From 2020 to 2025, Quebec will spend $90 million to encourage junior mining companies, seek investors, and open up areas for the mines.

“CSMs (critical and strategic minerals) are everywhere,” Energy and Natural Resources Minister Jonatan Julien said. “They are indispensable.”
Julien said people living in the mining regions of northern Quebec, including Indigenous nations, would participate in the developments.
“We can’t do this without the Aboriginals,” Julien said.

Quebec signed a Grand Alliance agreement in February with the Cree Nation government of northern Quebec, but has no such arrangement with the Innu and other First Nations in whose territory the mineral deposits are found.

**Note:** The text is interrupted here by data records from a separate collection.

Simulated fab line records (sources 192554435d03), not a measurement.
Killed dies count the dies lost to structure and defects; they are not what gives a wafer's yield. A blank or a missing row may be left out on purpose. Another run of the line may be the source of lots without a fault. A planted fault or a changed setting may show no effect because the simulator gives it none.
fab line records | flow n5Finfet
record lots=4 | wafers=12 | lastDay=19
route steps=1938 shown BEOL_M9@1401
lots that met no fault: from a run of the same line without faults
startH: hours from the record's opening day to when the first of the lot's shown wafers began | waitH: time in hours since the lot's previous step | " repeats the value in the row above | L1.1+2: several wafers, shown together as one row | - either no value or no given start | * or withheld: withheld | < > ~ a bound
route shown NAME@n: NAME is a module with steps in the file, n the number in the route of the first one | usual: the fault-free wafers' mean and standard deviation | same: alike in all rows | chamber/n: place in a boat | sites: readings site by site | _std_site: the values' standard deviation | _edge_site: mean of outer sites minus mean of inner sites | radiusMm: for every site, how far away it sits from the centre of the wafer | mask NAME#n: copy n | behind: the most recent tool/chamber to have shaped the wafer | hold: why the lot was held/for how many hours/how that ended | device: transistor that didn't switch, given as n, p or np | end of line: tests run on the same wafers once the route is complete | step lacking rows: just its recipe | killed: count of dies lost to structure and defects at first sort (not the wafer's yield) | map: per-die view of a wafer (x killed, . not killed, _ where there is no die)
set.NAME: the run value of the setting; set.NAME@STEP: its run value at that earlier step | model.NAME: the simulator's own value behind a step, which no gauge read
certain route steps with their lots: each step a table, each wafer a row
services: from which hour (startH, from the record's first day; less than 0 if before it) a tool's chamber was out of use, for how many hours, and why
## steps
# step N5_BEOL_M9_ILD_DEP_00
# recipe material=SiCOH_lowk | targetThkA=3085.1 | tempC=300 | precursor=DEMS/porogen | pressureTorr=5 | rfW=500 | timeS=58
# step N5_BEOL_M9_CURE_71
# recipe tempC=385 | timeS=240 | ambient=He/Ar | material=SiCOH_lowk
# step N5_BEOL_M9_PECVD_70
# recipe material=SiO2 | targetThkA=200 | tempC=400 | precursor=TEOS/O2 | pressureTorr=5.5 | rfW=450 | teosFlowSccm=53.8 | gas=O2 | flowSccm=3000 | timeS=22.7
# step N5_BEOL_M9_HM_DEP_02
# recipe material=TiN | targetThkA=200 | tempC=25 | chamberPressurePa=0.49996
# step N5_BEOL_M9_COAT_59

Deposits of rare-earth metals, nickel, cooper, cobalt, and platinum are located in Inuit territory.

The agreement calls for better planning, a possible railway line into Cree territory, and a port on James Bay to ship out the minerals.

Ugo Lapointe, coordinator of MiningWatch Canada, said: “The ministers responsible continue to affirm publicly that mines in Quebec are already ‘the greenest in the world,’ which is simply false.”

Lapointe took issue with Quebec Environment Minister Benoit Charrette’s position that mining is well regulated in Quebec, and there’s no need to subject the projects to an environmental assessment.

Quebec’s assessment agency, the Bureau d’audiences publiques sur l’environment, has no jurisdiction above the 55th parallel, where many of the planned mining projects are located.

The federal and Ontario governments have committed $590 million, to be split 50-50, to produce battery-powered electric vehicles at the Ford assembly plant in Oakville, Ont.